It is a turnaround from the years following 1960's psychodrama Peeping Tom, for which Powell was vilified by critics, and which killed his career in the UK. But in his 1982 autobiography, he said: "We [he and Emeric Pressburger] have been privileged to live to see films which, 40 years ago, we hoped, modestly, would be considered good, hailed as masterpieces." Through his years in the wilderness, Powell never lost faith in his vision.
In the 1920s, Powell was working at his father's hotel in the south of France when he landed a job with the silent-movie director Rex Ingram. When Ingram's star fell, Powell came back to England, to try his luck at Elstree. Through his friendship with Alfred Hitchcock, he got a chance to co-direct a now forgotten comedy of manners, Caste, and soon after was directing "quota quickies", which cinemas had to show with every American film. Most were farces or cheap thrillers. Powell knew he could do better. In 1936, he did.

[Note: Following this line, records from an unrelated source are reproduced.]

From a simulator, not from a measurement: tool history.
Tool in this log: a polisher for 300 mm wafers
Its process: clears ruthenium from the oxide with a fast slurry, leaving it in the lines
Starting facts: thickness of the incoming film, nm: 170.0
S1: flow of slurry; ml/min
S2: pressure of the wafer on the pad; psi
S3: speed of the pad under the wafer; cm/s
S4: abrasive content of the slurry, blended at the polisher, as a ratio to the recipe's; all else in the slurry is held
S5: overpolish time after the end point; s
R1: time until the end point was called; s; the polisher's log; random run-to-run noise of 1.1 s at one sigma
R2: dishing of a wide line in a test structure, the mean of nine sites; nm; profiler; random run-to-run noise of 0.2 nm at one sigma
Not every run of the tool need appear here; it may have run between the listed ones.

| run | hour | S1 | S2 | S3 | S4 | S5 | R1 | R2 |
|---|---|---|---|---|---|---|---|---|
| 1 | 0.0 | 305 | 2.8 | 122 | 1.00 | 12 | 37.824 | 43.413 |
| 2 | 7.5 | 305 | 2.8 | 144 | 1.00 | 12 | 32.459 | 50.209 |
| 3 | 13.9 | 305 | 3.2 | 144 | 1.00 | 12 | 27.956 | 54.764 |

He had fallen in love with the story of the evacuation of St Kilda, an island in the Hebrides. He begged for, and got, a budget of £1,000 for The Edge of the World, to tell the story of the death of an island as its inhabitants leave for the mainland. Powell hand-picked every extra, insisted on filming on location and risked himself, his cast and his crew to capture the right shot - during the film's mountain-climbing race, the terror on the faces of his actors was real. "It was not a thirst for glory," he said, "but the love of the art which I served." Two years later, he was to meet a man who shared this love.
Powell met Pressburger while both were under contract to Alexander Korda's London Films. They were put to work adapting J Storer Clouston's novel The Spy in Black. Pressburger quickly transformed the plot into a taut thriller with a German hero - in 1938, in the run-up to war. Powell took a film crew to the Orkneys to shoot the waters of Scapa Flow. He later said: "I had always dreamt of this phenomenon: a screenwriter with the heart and mind of a novelist, who would have wonderful ideas, which I would turn into even more wonderful images."
After the success of their next two collaborations - another spy thriller called Contraband, and a propaganda piece about Nazis loose in Canada, 49th Parallel - Powell and Pressburger formed their own production company. They called it The Archers, and used a target as their trademark, with an arrow thudding into the golden bull's-eye (or near it, depending on how successful they felt they'd been).
Then came the glory years. The Life and Death of Colonel Blimp followed a soldier and the three women he loves from the Boer War to the Second World War. Winston Churchill objected to the film's message that, in 1943, honour had become a debased currency. "This is not a gentleman's war," says one character. He was right, and the audiences knew it.
Next up was A Matter of Life and Death, in which David Niven fights for his life and love in a monochrome heaven, bleeding into a Technicolor world down below. After the war came Black Narcissus, a claustrophobic, erotic film about a community of nuns in the Himalayas destroyed by the burgeoning sexuality of one of their wards. This time, Powell decided that the mountains would be recreated in the studio: the furthest afield the crew went was West Sussex.
He took the artificiality one step further in 1948, with his reworking of Hans Christian Andersen's The Red Shoes. The story of an ambitious ballet dancer, Vicky, is woven into the fairy tale; Powell commissioned an original 17-minute ballet, so that both on and off the stage Vicky's red shoes could dance her to death.
The run of bull's-eyes - which included A Canterbury Tale, I Know Where I'm Going!, Gone to Earth and The Small Back Room - came to an end in 1951, with The Tales of Hoffman. A film adaptation of Offenbach's intricate opera is something only Powell would have attempted; vitally to him, the film was "composed" - a fusion of music, movement and art. It was the culmination of his ambition, and it proved too visionary. It was sumptuous, rich, gorgeous - and misunderstood.
"I fell in love in 1921 when my celluloid mistress was the most beautiful, fascinating, irresistible object in the world," wrote Powell. It was a tempestuous relationship, but it has enriched the world.